Contrary to this description, Mr. Carew, in his Survey of Cornwall, p. 154, tells us that St. Michael’s Chair is a bad seat, in a craggy place without the castle, dangerous for the access and therefore holy for the adventure; so that I conceive he had this report by hearsay, not ocular demonstration. In this chapel are yet to be seen the tombstones of several persons there interred, in the rocks, (with a small quantity of earth, though without the chapel there is a bank of earth, brought there by art for burying the dead,) but the inscriptions on those tombstones are so obliterated with dust and time, that I had not leisure much to examine them. The roof and timber of this temple is yet so firm and uniformly kept in repair, that no decay,
moth, or spider’s web are to be seen in the roof thereof, which gives occasion to a conjecture that the same was all built of Irish oak, which drives that poisonous creature the spider from it. Certes, this fabrick is not only an evident proof of the great skill which former ages, in William the Conqueror’s days, had in the art of architecture, but that many other such of much later erection can hardly equal the same, though it has stood firm above six hundred years.

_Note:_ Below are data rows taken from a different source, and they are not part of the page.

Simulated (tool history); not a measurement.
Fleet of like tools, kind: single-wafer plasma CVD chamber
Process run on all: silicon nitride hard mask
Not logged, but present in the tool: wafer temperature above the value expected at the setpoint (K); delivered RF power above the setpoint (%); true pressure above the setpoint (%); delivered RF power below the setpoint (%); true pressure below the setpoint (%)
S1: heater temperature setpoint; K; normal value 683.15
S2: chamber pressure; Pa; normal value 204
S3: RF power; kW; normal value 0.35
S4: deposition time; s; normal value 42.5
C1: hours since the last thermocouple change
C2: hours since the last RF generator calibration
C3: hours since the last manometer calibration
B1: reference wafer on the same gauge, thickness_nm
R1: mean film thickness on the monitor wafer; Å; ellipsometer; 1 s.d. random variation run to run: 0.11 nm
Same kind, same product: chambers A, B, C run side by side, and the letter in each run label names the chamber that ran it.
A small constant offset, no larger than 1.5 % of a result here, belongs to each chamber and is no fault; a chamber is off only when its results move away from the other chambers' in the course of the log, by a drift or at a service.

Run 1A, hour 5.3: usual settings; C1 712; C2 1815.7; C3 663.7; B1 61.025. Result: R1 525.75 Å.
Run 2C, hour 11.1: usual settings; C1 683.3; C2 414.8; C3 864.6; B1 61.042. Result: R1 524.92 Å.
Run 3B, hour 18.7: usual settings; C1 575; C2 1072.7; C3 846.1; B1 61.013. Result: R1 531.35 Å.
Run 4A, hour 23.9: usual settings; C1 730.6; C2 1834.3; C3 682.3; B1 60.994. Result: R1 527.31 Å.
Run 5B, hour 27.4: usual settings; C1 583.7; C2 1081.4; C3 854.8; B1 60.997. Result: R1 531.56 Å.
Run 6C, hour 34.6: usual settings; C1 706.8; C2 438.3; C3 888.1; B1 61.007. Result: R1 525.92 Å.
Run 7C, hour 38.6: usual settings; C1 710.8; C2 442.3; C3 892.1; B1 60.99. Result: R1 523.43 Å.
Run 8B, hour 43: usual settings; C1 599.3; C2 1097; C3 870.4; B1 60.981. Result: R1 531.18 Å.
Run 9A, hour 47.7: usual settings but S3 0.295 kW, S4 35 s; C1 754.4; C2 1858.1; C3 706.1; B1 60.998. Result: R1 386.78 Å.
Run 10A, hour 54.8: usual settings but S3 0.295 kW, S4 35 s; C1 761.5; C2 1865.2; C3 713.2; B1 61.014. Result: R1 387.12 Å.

This abbey or priory of Benedictine Monks of St. Michael, after the donation thereof by the Conqueror to his nephew Robert Earl of Morton aforesaid, was by him annexed and made subject for religious matters to the Abbey of Mount St. Michael in Normandy, under which circumstance it stood till the French wars, temp. Henry V. 1414, when the Statute, made 1380, in the reign of King Richard II. was put in force, for suppressing alien priories (who secretly communicated the state affairs to foreigners). King Henry V. or VI. then gave this Alien Priory of St. Michael to Sion Abbey in Middlesex, under which rule and jurisdiction it remained till 26 Henry VIII., 1533, when it was dissolved; when, I take it, it passed in value with Sion, since the Monasticon Anglicanum does not mention it separate.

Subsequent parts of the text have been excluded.